To keep it simple, let's use the worst resolution for all of our searches. Now, we have a spectrum ready to process and an uncertainty to use for matching peaks. Below is a function definition--it doesn't have an output, but it allows us to determine which elements are present. It uses the Astroquery process from earlier to search for peaks matching an element.

We give the function the following things:

**input_elements**: a list of elements in the form ["H I", "Ne I"...]; these are the elements the function will try to match.

**df**: the baseline corrected data from earlier, in the form of a dataframe.

**top_count**: the number of lines to try to match; for example, a top_count of 20 would pull the 20 highest intensity lines for an element and look for them.

**resolution**: this is the number we determined above which gives a some wiggle room for the wavelength matches.

**threshold**: the number of lines we must match to consider an element to be present.

**min_wl**: the minimum wavelength for our search; our instrument measures between 200 and 850 nm, so this value stays at 200 nm.

**max_wl**: the minimum wavelength for our search; our instrument measures between 200 and 850 nm, so this value stays at 850 nm.
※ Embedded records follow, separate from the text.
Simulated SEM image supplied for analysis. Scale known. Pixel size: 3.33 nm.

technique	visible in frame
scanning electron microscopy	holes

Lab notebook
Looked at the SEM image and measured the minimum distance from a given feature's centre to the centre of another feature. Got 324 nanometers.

Then the function returns a list of which elements were in the sample, a list of the corresponding peaks that were matched, and a list of peaks that were not found.

In [None]:
# REQUIRED
# CREATING AN ELEMENT SEARCH FUNCTION

from astropy import units as u
import statistics
import numpy as np


def find_elements(input_elements, df, top_count=20, resolution=0.06, threshold=5, min_wl=200, max_wl=850):

    # Making containers for matching wavelengths and their corresponding elements and intensities.
    ref_wavelength_matches_lists = []
    ref_intensity_matches_lists = []
    ref_element_matches_lists = []
    exp_wavelength_matches_lists = []
    exp_intensity_matches_lists = []


    # Iterate through each element in input_elements
    for element in input_elements:

        # Filtering the input based on intensity
        filtered_input = df[df["Intensity (au)"] > 1]
        filtered_wavelengths = filtered_input["Wavelength (nm)"].values

        # Querying the NIST database for information about the element
        table = Nist.query(minwav= min_wl * u.nm, maxwav = max_wl * u.nm, linename=element)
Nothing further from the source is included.